Parallel computing hands-on session 1

Log on the VIC-3 supercomputer by opening a terminal and writing ssh guest<your login number>@login2.vic3.cc.kuleuven.be. If asked, accept the remote fingerprint (f0:32:b5:1a:b8:fa:0d:67:a9:da:5f:36:d8:f4:f1:2d), and use your assigned password when asked. If all went well, you are now logged on to a head node of the VIC-3 supercomputer!

Exercise 1

We will run a Hello World example program using batch-processing on a supercomputer. Follow the below steps:

  1. Create a clean directory for this course, e.g., mkdir ParCo (suggested) and change your working directory to there (cd ParCo).
  2. Get the MulticoreBSP for C library: wget http://www.multicorebsp.com/downloads/c/1.1.0/MulticoreBSP-for-C.tar.gz.
  3. Let VIC-3 know you would like to use the GNU compiler collection module load gcc/4.4.5 (try module avail to see what other packages VIC-3 has available for you).
  4. Untar the MulticoreBSP for C package: tar xvfz MulticoreBSP-for-C.tar.gz
  5. Compile the library: cd MulticoreBSP-for-C; make
  6. Get the Hello World example: wget http://people.cs.kuleuven.be/~albert-jan.yzelman/education/parco13/practical1/hello.c
  7. Compile the Hello World example:
    gcc -Iinclude/ -pthread -c -o hello.o hello.c
    gcc -o hello hello.o lib/libmcbsp1.1.0.a -lpthread -lrt
  8. Run the example: ./hello.

If all is well, you just ran your first parallel application on VIC-3. Note you executed the program on the login-node, however; this node we share with a lot of other supercomputer users (like your classmates). You can try the command who to see exactly with whom we are sharing the machine we're currently logged-on to. If we run proper parallel codes, however, we

  1. do not want to be disrupted by other users, and
  2. want to use more than a single node.
To get what we want, we have to use the batch system.

Exercise 2

Read the documentation on VIC-3's batch system, and submit the Hello-world job to run on a single node of VIC-3. Remember MulticoreBSP is shared-memory only, so using more than one node is not useful. Also note VIC-3 has various types of nodes, and that you can use the batch system to choose which node you want to run on.

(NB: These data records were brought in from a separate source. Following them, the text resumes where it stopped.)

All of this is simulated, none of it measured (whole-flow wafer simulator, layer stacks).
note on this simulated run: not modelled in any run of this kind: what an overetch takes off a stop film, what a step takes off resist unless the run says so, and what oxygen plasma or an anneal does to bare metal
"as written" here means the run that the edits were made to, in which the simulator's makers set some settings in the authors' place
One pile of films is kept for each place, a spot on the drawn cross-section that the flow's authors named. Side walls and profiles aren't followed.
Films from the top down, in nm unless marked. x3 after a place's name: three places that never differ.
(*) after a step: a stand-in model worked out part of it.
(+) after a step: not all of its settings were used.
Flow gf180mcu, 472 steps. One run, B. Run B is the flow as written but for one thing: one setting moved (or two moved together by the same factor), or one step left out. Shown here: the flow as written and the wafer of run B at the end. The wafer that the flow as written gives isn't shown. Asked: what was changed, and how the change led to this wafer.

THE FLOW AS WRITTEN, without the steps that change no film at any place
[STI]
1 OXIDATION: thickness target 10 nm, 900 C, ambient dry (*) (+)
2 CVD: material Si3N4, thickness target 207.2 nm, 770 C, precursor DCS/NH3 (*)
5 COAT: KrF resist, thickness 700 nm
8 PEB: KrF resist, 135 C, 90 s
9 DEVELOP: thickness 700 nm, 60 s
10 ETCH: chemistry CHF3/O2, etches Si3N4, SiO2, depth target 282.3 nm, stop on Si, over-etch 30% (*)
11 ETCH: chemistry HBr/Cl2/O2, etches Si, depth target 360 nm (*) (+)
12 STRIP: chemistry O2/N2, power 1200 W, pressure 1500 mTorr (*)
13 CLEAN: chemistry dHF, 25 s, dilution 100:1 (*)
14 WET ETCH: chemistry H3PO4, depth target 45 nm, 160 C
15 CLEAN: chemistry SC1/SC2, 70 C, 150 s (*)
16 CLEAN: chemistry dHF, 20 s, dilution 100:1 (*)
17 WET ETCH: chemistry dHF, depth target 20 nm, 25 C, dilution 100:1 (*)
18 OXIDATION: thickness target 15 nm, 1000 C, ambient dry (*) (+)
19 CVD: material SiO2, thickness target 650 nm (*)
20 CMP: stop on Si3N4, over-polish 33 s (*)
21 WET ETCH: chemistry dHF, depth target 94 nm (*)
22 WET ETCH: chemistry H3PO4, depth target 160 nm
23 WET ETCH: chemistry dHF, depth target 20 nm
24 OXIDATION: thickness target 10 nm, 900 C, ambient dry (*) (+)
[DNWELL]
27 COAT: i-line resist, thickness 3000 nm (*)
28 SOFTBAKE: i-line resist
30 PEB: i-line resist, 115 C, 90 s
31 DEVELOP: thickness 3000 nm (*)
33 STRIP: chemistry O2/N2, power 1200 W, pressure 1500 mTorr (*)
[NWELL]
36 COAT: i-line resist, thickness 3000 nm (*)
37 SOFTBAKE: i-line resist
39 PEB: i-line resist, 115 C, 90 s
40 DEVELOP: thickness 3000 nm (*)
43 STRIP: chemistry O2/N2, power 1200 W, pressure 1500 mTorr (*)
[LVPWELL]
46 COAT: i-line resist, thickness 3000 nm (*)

Note: our guest project account is named guest_project.

Exercise 3

Let us try to benchmark one of the VIC-3 nodes. We use the benchmarking principle described in Chapter 1 of the book. The software is found on Rob Bisseling's web page:

  1. Go up one directory: cd ~/ParCo;
  2. Get the BSPedupack wget http://www.staff.science.uu.nl/~bisse101/Book/Edupack/BSPedupack1.02.tar
  3. Untar the BSPedupack: tar xvf BSPedupack1.02.tar
  4. Get a replacement makefile:
    cd BSPedupack1.02;
    rm -f Makefile;
    wget http://people.cs.kuleuven.be/~albert-jan.yzelman/education/parco13/practical1/Makefile
  5. Compile the BSPedupack programs: make
  6. Now run the benchmarking program: ./bench

Try getting good readings for r, l, g for the node type(s) of your choice. Remember to use the batch-system as otherwise your benchmarks will be disrupted by other users.

Exercise 4

So far we exploited parallelism within a single node (intra-node). We now try something else than BSP to work on the inter-node level, using MPI. This time we are going to measure bandwidth and latency.

  1. Get latency.c (wget http://people.cs.kuleuven.be/~albert-jan.yzelman/education/parco13/practical1/latency.c)
  2. Load openmpi module: module load openmpi
  3. Compile latency.c: mpicc latency.c -o latency
  4. Submit a job to run latency. Note that latency only works for two processes! Use "mpirun latency" to get it executed.
  5. Be sure that latency got executed in two different physical nodes (and not on two cores of one physical node!). You will need a trick for this. Hint: use the man command to check the mpirun manual, check the -n and -pernode option
  6. latency generates the file ``latency.dat'', which contains the results. Download latency.gnuplot and bandwidth.gnuplot. You can use gnuplot (first you have to load the gnuplot module!) to visualize the data. Interpret the results both for the latency and bandwidth results.

Exercise 5

Write your own version of the BSP inner-product code. You can start from the Hello World example.

Exercise 6 (optional)

Adapt the MPI inter-node benchmarking code from exercise 4 so that it measures h-relations like the BSP benchmarking tool does. Then try to get valid inter-node values for r, l, g. Note that a C-code for linear regression may be found in the bench.c file of edupack; you do not have to write that part yourselves.